China's new migrant workers pushing the line
Posted Tuesday, July 6, 2010 in China, Global Defence, News by ArmyofPakistan"All they want to do is milk us of all our resources, earn money from our work and then leave nothing for us at all." Pictures and videos of striking workers at factories around China are uploaded within minutes, prompting executives to privately question if this was proving a catalyst for copycat industrial action
Strike organizers also frequently use these forums to pass on information about the strikes and update workers on any communication with the company's management.
Mobile phone text messages have also helped striking workers at the Honda and Toyota supplier plants coordinate and mobilise.
The Chinese government's seemingly tolerant attitude toward such online chatter has also surprised some businesses accustomed to a harder line toward industrial actions. In the late 1990s and early 2000s China was beset by a wave of worker protests during the mass privatization of rusting state-owned enterprises that led to tens of millions of workers getting laid off.
Fearful of broader social conflicts erupting at the time, authorities arrested and punished many worker leaders.
"It was never like this before," said a senior official at a Taiwanese firm that runs three factories in China, who declined to be named because of the sensitivity of the issue.
"One of the biggest reasons why China has always been so attractive is because these issues have never come out in the open. Everyone wants a better life, but if we can't afford to raise salaries, what do they expect us to do?"
Political challenge
The emergence of a more assertive, confident young worker army could herald changes to China's industrial and political landscape.
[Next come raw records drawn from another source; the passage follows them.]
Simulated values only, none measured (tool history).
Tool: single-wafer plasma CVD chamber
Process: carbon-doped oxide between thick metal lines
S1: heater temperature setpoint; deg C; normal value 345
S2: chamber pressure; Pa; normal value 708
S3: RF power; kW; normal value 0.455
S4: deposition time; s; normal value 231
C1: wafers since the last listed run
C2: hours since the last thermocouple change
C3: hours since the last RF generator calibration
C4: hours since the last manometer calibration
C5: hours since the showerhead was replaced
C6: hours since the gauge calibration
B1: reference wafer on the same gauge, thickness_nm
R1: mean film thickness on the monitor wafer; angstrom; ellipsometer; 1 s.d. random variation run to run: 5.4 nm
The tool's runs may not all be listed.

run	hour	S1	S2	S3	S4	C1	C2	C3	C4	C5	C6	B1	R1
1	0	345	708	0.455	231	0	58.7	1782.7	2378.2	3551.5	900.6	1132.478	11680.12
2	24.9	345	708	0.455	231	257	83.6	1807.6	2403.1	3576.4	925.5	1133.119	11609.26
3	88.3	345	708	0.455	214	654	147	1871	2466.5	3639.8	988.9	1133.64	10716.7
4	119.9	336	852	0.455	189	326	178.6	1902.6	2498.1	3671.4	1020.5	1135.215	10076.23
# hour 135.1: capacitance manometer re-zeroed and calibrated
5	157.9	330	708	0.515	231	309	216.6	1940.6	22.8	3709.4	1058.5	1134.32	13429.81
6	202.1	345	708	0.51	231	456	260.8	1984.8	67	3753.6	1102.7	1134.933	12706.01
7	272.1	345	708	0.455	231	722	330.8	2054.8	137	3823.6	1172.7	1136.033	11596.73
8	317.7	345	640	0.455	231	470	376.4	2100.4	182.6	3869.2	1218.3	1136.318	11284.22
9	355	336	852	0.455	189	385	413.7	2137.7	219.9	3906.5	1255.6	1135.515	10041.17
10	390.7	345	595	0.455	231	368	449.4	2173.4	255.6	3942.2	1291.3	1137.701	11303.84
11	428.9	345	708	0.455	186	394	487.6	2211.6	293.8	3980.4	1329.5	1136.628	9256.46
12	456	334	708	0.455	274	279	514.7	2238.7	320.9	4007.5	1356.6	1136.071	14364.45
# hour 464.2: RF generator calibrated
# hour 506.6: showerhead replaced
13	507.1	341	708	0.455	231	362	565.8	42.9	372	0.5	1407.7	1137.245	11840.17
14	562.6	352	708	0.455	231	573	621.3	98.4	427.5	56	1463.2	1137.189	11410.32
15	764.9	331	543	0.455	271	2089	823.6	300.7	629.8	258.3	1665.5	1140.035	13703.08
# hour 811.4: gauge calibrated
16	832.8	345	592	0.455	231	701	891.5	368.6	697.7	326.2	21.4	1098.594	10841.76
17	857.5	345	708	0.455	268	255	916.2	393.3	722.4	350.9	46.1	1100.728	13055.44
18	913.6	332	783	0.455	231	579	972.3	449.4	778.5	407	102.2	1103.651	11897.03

Chinese leaders have said they want to give workers and farmers enough income and confidence to buy stuff, expanding domestic consumption in the process.
They have already lifted the minimum wage in industrial regions such as Guangdong and Jiangsu by about 20 percent, in line with a forecast from UBS that says average wages in China should rise by about 15-20 percent this year.
"Rural migrant workers are the main army of the contemporary Chinese industrial workforce," China's Premier Wen Jiabao recently told a group of workers. "Your labor is a glorious thing, and it should be respected by society."
But the Communist Party, which traces its own heritage to a worker's movement, has faced a policy tightrope. It must also ensure that strikes don't proliferate and scare investors or ignite broader political confrontation that erodes Party rule.
Few workers blame the government for low wages, but more and more say higher pay and a larger share of China's economic pie are only fair.
While the past few years have seen bargaining power shift in labor's favor, it's virtually unthinkable that Beijing would allow workers to form independent unions along the lines of those found in Japan or South Korea, which might undermine its one-party power.
When workers of struggling state-owned factories in northeast China organized protests and voiced political demands in 2002, authorities arrested the leaders and jailed them on charges of political subversion.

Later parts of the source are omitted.